The World of Anomalies
Imagine you are a credit card selling company and you know about a particular customer who makes a purchase of 25$ every week. You guessed this purchase is his fixed weekly rations but one day, this customer makes a different purchase of 700$. This development will not just startle you but also compel you to talk to the customer and find out the reason so you can approve the transaction. This is because, the behavior of the customer had become fixed and the change was so different that it was not expected. Hence we call this event as an anomaly.
Anomalies are hard to detect because they can also be real phenomenon. Let’s say that the customer in the example above made the usual purchases while he was living alone and will be starting his family this week. This will mean that this should be the first of his future purchases of similar magnitude or he is throwing a party this week and this was a one-time large purchase. In all these cases, the customer will be classified as making an ‘abnormal’ choice. We as the credit card seller need to know which of these cases are genuine and which are mistakes which can be corrected if they reconfirm the same with the customer. The usefulness of detecting such anomalies are very useful especially in BFSI industry with the primary use in credit card transactions. Such anomalies can be signs of fraud or theft. Someone making multiple transactions of small amounts from the same credit card, making one very large transaction which is a few order of magnitudes larger than the average, making transactions from an unfamiliar location are such examples that can caused by fraudsters and must be caught. With the popularity of adoption, let’s study the ways we can detect anomalies.
Detecting The Pattern To Find Anomalies
Anomalies are essentially the outliers in our data. If something happens regularly, it is not an anomaly but a trend. Things which happen once or twice and are deviant from the usual behavior, whether continuously or with lags are all anomalies. So it all boils down to the definition of outliers for our data. R provides a lot of packages with different approaches to anomaly detection. We will use the AnomalyDetection package in R to understand the concept of anomalies using one such method. However, the package needs to be installed specially from github. This requires the install_github() function in devtools package. We will also use the Rcpp package which helps us to integrate R with C++ functions. Another github package to be used in this article is the wikipedia trend package which contains the API to access wikipedia and create data for anomaly detection analysis.

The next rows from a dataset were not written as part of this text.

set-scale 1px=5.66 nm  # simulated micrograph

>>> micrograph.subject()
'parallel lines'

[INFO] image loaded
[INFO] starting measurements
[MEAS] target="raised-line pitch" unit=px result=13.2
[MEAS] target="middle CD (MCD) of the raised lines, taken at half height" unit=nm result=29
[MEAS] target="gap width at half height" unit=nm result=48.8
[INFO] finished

The package is capable of identifying outliers in the presence of seasonality and trend in the data. The package uses an algorithm known as Seasonal Hybrid ESD algorithm which finds outliers globally as well as locally in time series or a vector of data. The package has a lot of features, some of which include visualization graphs, type of anomalies (positive or negative) and specifying the window of interest.
#Install the devtools package then github packages install.packages("devtools") install.packages("Rcpp") library(devtools) install_github("petermeissner/wikipediatrend") install_github("twitter/AnomalyDetection") #Loading the libraries library(Rcpp) library(wikipediatrend) library(AnomalyDetection)
The first step is data preparation. We will use the page views on wikipedia page marked on fifa data starting from date 18th March 2013. (link: https://en.wikipedia.org/wiki/FIFA). The wp_trend function gives us the access statistics for the page with the ability to filter data from within the function. We will use this data to model day wise page views and understand anomalies in the pattern of those view numbers
#Download wikipedia webpage "fifa" fifa_data_wikipedia = wp_trend("fifa", from="2013-03-18", lang = "en")
This gives us a dataset of about 1022 observations and 8 columns. Looking at the data reveals some redundant information captured
#First_look fifa_data_wikipedia project language article access agent granularity date views 197 wikipedia en Fifa all-access all-agents daily 2016-01-13 116 546 wikipedia en Fifa all-access all-agents daily 2016-12-27 64 660 wikipedia en Fifa all-access all-agents daily 2017-04-20 100 395 wikipedia en Fifa all-access all-agents daily 2016-07-29 70 257 wikipedia en Fifa all-access all-agents daily 2016-03-13 75 831 wikipedia en Fifa all-access all-agents daily 2017-10-08 194 229 wikipedia en Fifa all-access all-agents daily 2016-02-14 84 393 wikipedia en Fifa all-access all-agents daily 2016-07-27 140 293 wikipedia en Fifa all-access all-agents daily 2016-04-18 105 420 wikipedia en Fifa all-access all-agents daily 2016-08-23 757
We see that project, language, article, access, agent and granularity appear to be same for all rows and are irrelevant for us. We are only concerned with date and views as the features to work on. Let’s plot the views against date
#Plotting data library(ggplot2) ggplot(fifa_data_wikipedia, aes(x=date, y=views, color=views)) + geom_line()
We see some huge spikes at different intervals. There are a lot of anomalies in this data. Before we process them further, let’s keep only the relevant columns.
# Keep only date & page views and discard all other variables columns_to_keep=c("date","views") fifa_data_wikipedia=fifa_data_wikipedia[,columns_to_keep]
We will now perform anomaly detection using Seasonal Hybrid ESD Test. The technique maps data as a series and captures seasonality while pointing out data which does not follow the seasonality pattern. The AnomalyDetectionTs() function finds the anomalies in the data. It will basically narrow down all the peaks keeping in mind that not more than 10% of data can be anomalies (by default). We can also reduce this number by changing the max_anoms parameter in the data. We can also specify which kind of anomalies are to be identified using the direction parameter. Here, we are going to specify only positive direction anomalies to be identified. That means that sudden dips in the data are not considered.
#Apply anomaly detection and plot the results anomalies = AnomalyDetectionTs(fifa_data_wikipedia, direction="pos", plot=TRUE) anomalies$plot
Our data has 5.68% anomalies in positive direction if we take a level of significance (alpha) to be 95%. Since we had a total of 1022 observations, 5.68% of the number is about 58 observations. We can look at the specific dates which are pointed out by the algorithm.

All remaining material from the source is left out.